At 12:20 p.m. on January 9, 1947, Elizabeth Short and Robert “Red” Manley left the motel where they spent the night.
What did Beth and Red talk about during the couple of hours that it took them to drive back to Los Angeles from San Diego? Red noticed some scratches on Beth’s arms and asked her about them. She spun a tale of an “intensely jealous” boyfriend–an Italian “with black hair who lived in San Diego” and claimed that it was he who scratched her. Beth herself probably made the scratches because of itchy insect bites. Beth lied to Red a few times more before their day together ended.
Red and his wife were having problems, so, in the way that only a spouse on the verge of cheating can do, he sold himself on the notion that if he and Harriette were destined to be together, then nothing would happen with Beth.
Following their platonic night in a motel room, Red’s marriage was certified as made in heaven—the fates clearly decreed it. But he had a problem; he’d been out of touch with Harriette for a couple of days. How would he explain his lack of communication to her? Any guy capable of devising a ridiculous love test could surely come up with an excuse for being incommunicado for a couple of days.

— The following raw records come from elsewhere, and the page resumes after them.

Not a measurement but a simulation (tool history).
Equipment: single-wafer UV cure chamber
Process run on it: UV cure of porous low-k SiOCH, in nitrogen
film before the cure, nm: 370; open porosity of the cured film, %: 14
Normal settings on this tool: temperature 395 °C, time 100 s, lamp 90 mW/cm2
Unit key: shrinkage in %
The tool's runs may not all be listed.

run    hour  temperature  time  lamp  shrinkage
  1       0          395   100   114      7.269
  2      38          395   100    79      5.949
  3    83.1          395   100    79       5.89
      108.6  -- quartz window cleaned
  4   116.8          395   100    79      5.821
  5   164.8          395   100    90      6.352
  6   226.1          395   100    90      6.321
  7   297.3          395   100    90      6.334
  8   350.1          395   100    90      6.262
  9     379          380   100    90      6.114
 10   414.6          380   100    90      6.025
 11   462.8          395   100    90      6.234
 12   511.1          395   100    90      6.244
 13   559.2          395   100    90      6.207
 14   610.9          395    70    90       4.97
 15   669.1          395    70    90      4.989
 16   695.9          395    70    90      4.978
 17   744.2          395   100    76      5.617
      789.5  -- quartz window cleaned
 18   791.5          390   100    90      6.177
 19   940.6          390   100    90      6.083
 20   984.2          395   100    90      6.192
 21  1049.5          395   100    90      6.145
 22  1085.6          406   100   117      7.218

In my mind’s eye, I see Beth and Red seated across from each other on the bench seat in his Studebaker, each lost in thought. Beth may have been wondering what she’d do once she hit L.A. Maybe she’d go to friends in Hollywood. If she was lucky, someone would have an empty bed for her. Her immediate difficulty was Red. How would she get away from the well-meaning guy for whom she felt little or nothing?
Once they arrived in the city, Beth told Red that she needed to check her luggage at the bus depot. He took her there, and Beth was ready to wave goodbye to him and be on her way—but he wouldn’t leave. He told her he couldn’t possibly leave her in that neighborhood on her own. She insisted she would be fine, but he wouldn’t hear of it.
Beth had a few minutes while she checked her bags to come up with a plan. When they returned to his car, she told him she needed to go to the Biltmore Hotel to wait for her sister. It was another lie. Virginia, the sister she referred to, was in Oakland, hundreds of miles to the north.
Red drove her several blocks back to the Biltmore Hotel. The main lobby was on Olive Street, directly opposite Pershing Square. Beth thanked Red. He was a gentleman. He’d paid to have taps put on the heels and toes of her pumps, and of course he’d paid for meals and the motel room. She thought he would drive off and leave her, but once again he said that he didn’t feel comfortable just putting her out of the car.
He parked, and the two of them waited in the Biltmore’s exquisite lobby for quite a while. Beth out waited Red. He said he had to go. She told him she would be fine, and that she expected her sister to arrive at any moment.
Red left her in the Biltmore at approximately 6:30 p.m. Beth watched him go. She gave him a few minutes, and then she exited the hotel and turned right down Olive Street.
Beth may have been headed for the Crown Grill at Eighth and Olive. She’d been there before and perhaps she hoped to bump into someone she knew; after all, she needed a place to stay. Some patrons of the bar later told cops she’d been there that night, although it could not be verified, and no one saw her leave.
Beth was never seen alive again.
NEXT TIME: More Black Dahlia coverage.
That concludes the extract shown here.